Decision Addresses Child Support Arrears

By Attorney Gregg Herman
February 9, 2005

Any confusion about Wisconsin law regarding credits for child support arrears might have (finally) been put to rest, thanks to a recent supreme court decision. In In re the Paternity of John R. B., 2005 WI 6, the high court affirmed an unpublished decision of the District II Court of Appeals, holding that an alleged post-judgment oral agreement between the parties to modify child support is not a defense to arrears and that retroactive application of Wis. Stat. § 767.32 (1m) and (1r) does not violate due process.

First, a little history. Prior to 1993, a trial court had discretion to forgive child support arrears. That year, the legislature created Wis. Stat. §767.32(1r), which prohibited credit for support due prior to the date of bringing a motion seeing relief. A subsequent court of appeals decision, Douglas County Child Support Enforcement Unit. v. Fisher, 200 Wis. 2d 807, 547 N.W.2d 801 (Ct. App. 1996), held that the courts cannot grant credit for child support payments not made in a manner prescribed by the judgment. In 1997, the legislature amended Wis. Stat. §767.32(1r) to allow credit under certain limited circumstances. In Monicken v. Monicken, 226 Wis. 2d 119, 593 N.W.2d 509 (Ct. App. 1999), the Court of Appeals held that the 1997 amendments applied retroactively. In the instant case, the father argues that retroactive application denies him due process of laws.

In 1982, Barbara B. and Dorian H. entered into a paternity judgment concerning their young son, John. Under the terms of the judgment, Dorian was required to pay $30 per week in child support. In 2001, when John was 21, Barbara brought an enforcement action against Dorian for non-payment of child support. Dorian’s defense was that the parties had orally agreed that he could stop paying child in exchange for his stopping seeing the child. The trial court refused to apply the doctrine of equitable estoppel and concluded that retroactive application of Wis. Stat. § 767.32(1r) is constitutional.

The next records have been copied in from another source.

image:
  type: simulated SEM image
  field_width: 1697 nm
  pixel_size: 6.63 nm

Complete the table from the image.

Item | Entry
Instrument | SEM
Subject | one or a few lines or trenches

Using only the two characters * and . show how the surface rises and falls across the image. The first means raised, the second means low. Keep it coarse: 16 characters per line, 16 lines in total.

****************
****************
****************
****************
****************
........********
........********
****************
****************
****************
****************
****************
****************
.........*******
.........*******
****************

On appeal, Dorian argued that at the time of the judgment, the trial court had discretion to credit child support arrears. As a result, he argued that retroactive application of the subsequent statutes strictly limiting this discretion violates his right to due process under the state and federal constitutions. The supreme court, in a unanimous opinion authored by Justice Patience D. Roggensack, disagreed.

The court applied the balancing test required by Martin v. Richards, 192 Wis. 2d 156, 531 N.W.2d 70 (1995), to determine whether retroactive application of these statutes comports with due process. The results of the balancing test performed by Justice Roggensack did not weigh in Dorian’s favor. As a result, the court held that retroactive applications of § 767.32(1m) and (1r) are rational and do not violate state or federal constitutional due process requirements.

As frequently opined in this column, it is preferable in family court actions that trial courts have wide discretion since the range of possible occurrences can lead to inequitable results if courts are handcuffed. Similarly, by not allowing trial courts discretion to forgive arrears, certain inequities will result in cases where the payer could not bring a motion due to emotional, physical or financial restrictions. Still, it is the province of the legislature to enact laws, as inequitable as they may be in actual experience. It is the province of the courts to interpret the laws, as the supreme court has done here.

The result, while it will undoubtably cause some inequities, at least is clear: If a person has a child support order, it can only reduced retroactive to the date of bringing an appropriate motion. An oral agreement is not sufficient. The law is clear, and payers ignore it at their own peril.